Paolo Ferragina, my host in Pisa, pointed out to me some theoretical underpinnings for Lucene’s indexing method.
Internally, Lucene keeps a stack of segment indexes. Their size increases logarithmically down the stack. New documents are added as tiny indexes pushed onto the top of the stack. When there are b indexes on the top of the stack that are the same size, they are all popped off the stack and merged into a single index which is pushed back onto the stack. Thus the number of segments of each size resembles the digits in the base-b representation of the total number of documents. For example, if b=10 and there are 234 documents indexed, then there would be a four one-document indexes on the top of the stack, followed by three ten-document indexes and finally two one-hundred document indexes.

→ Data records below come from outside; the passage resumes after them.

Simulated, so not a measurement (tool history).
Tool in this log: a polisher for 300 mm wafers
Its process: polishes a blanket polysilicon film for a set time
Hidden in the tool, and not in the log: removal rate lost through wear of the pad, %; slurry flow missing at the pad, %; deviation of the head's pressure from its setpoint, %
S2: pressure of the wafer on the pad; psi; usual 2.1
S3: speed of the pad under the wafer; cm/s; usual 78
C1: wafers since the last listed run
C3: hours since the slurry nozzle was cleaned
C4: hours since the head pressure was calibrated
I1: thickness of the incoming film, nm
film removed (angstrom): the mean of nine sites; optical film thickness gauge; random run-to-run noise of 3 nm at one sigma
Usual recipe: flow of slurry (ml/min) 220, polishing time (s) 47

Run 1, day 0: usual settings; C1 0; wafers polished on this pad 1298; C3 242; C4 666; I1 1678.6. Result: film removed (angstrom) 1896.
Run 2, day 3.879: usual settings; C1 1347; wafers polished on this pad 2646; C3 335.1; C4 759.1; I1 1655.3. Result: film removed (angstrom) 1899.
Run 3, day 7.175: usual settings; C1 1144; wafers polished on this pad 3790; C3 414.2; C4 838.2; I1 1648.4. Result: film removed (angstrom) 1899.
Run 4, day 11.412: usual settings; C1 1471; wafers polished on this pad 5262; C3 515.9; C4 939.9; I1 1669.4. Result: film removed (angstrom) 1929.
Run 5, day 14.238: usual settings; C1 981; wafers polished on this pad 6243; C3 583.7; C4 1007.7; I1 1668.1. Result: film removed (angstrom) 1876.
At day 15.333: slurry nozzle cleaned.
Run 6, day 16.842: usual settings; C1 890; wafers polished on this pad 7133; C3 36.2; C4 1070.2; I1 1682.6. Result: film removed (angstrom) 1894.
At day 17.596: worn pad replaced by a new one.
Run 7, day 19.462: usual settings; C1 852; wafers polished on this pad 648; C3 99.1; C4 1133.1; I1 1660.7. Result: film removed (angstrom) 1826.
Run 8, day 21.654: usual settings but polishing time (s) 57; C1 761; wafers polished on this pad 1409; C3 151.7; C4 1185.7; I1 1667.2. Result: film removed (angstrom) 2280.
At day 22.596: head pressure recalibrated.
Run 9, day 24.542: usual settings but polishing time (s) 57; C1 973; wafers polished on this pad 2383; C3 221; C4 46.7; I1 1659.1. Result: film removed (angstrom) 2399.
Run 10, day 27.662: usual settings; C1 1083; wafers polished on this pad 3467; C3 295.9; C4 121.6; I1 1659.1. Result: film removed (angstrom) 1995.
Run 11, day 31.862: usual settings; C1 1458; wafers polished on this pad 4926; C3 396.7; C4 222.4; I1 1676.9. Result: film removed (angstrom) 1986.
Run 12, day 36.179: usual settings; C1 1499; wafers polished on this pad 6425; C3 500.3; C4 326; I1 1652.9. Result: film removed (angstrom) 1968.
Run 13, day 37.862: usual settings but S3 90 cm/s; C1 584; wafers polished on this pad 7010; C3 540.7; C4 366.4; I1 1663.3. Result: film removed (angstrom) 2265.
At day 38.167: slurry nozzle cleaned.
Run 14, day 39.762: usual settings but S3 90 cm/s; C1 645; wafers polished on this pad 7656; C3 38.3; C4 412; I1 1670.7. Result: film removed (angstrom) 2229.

This keeps the incremental cost of adding a document fairly low, while keeping the number of indexes to be searched fairly small. It’s also still optimal for batch indexing, since adding n tokens still only requires order n*log_b(n) comparisons, as good as any other sorting algorithm.
Apparently this is all theoretically justified by Mark Overmars‘ dynamization work, done around 1980. This paper might be the appropriate reference.

March 22, 2005 at 5:35 pm |
The technique you mention is indeed a generalization of the “logarithmic method” of Overmars and is similar to the one used in this paper:
http://www.cs.duke.edu/~jsv/Papers/catalog/node54.html
But it’s a different application of the technique, one that I haven’t seen before. I wonder if this is better in practice than B-tree insertions (it’s probably more space-efficient, at least).